AMERICA/PERU – Bishops to the government: we continue solidarity towards the Venezuelan brothers, 94% live in extreme poverty

Trujillo – Mgr. Miguel Cabrejos Vidarte, President of the Peruvian Bishops’ Conference and President of the Latin American Episcopal Council , in a letter addressed to the President of the Republic of Peru, Martin Vizcarra Cornejo, invited the Peruvian government to continue to show solidarity towards the Venezuelan brothers in the face of the difficult situation they are going through.
In the letter sent to Fides, Mgr. Cabrejos hopes that “the will of the Peruvian government to welcome the Venezuelans arriving in Peru, and to find in our country a land of peace and solidarity, where they can fulfill their dreams and rebuild their lives and that of their families continues”. Similarly, it highlights how this migration contributes to a greater cultural exchange between two brother peoples: “The approximately 800,000 Venezuelans who have entered so far are contributing to forming a multicultural, fraternal, tolerant and respectful society of exchange of cultures”.

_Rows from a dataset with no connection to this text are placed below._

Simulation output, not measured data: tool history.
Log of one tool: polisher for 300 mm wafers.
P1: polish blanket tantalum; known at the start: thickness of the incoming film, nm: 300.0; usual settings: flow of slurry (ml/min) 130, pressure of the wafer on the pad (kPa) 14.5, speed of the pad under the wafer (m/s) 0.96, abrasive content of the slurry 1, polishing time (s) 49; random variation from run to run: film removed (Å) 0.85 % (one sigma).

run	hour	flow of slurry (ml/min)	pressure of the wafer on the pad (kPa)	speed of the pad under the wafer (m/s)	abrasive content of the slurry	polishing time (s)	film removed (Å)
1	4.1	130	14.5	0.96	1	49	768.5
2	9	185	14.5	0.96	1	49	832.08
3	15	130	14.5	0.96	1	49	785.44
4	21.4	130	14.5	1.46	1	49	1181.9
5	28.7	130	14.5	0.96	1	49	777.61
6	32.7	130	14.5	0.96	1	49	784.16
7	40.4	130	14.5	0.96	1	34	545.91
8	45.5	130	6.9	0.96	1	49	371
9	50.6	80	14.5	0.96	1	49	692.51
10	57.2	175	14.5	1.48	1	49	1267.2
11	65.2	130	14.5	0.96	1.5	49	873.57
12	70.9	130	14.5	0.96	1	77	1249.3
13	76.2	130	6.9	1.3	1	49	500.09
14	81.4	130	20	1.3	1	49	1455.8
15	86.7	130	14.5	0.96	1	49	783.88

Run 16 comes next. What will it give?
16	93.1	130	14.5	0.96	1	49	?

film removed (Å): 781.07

Mgr. Cabrejos also draws attention to the need for a humanitarian visa for Venezuelans who want to enter Peru, which requires the possession of a passport and a certificate of criminal records, both difficult to obtain in their country. “This request could be an imminent danger and a temptation to limit and/or restrict access to the refugee reception system due to the increase in the number of applicants. Although the asylum request remains open, the danger remains”, says the letter.
Finally, the note sent to Fides by the Peruvian Bishops’ Conference reports that “the Church will always be available to collaborate to implement the appropriate measures to ensure that the international community is responsible and supportive in a tangible way with the efforts made by countries like Peru, through humanitarian and economic cooperation, to avoid an economic impact for the State and to facilitate the social, economic and cultural inclusion of the Venezuelan population in our lands”.
The Peruvian government had informed that from June 15 Venezuelan citizens who wanted to enter Peru had to have, in addition to the passport, a humanitarian visa. The news provoked reactions in various areas, in addition to the Church. One of the government representatives told the press that this provision does not mean “closing the doors”, but aligning with neighboring countries in asking for a permit that the person concerned must request in his country of origin. The President of Peru himself justified the provision of the government with the fact that on June 6, Peru had expelled nearly 50 Venezuelans with criminal records and that they had entered the country with false documents.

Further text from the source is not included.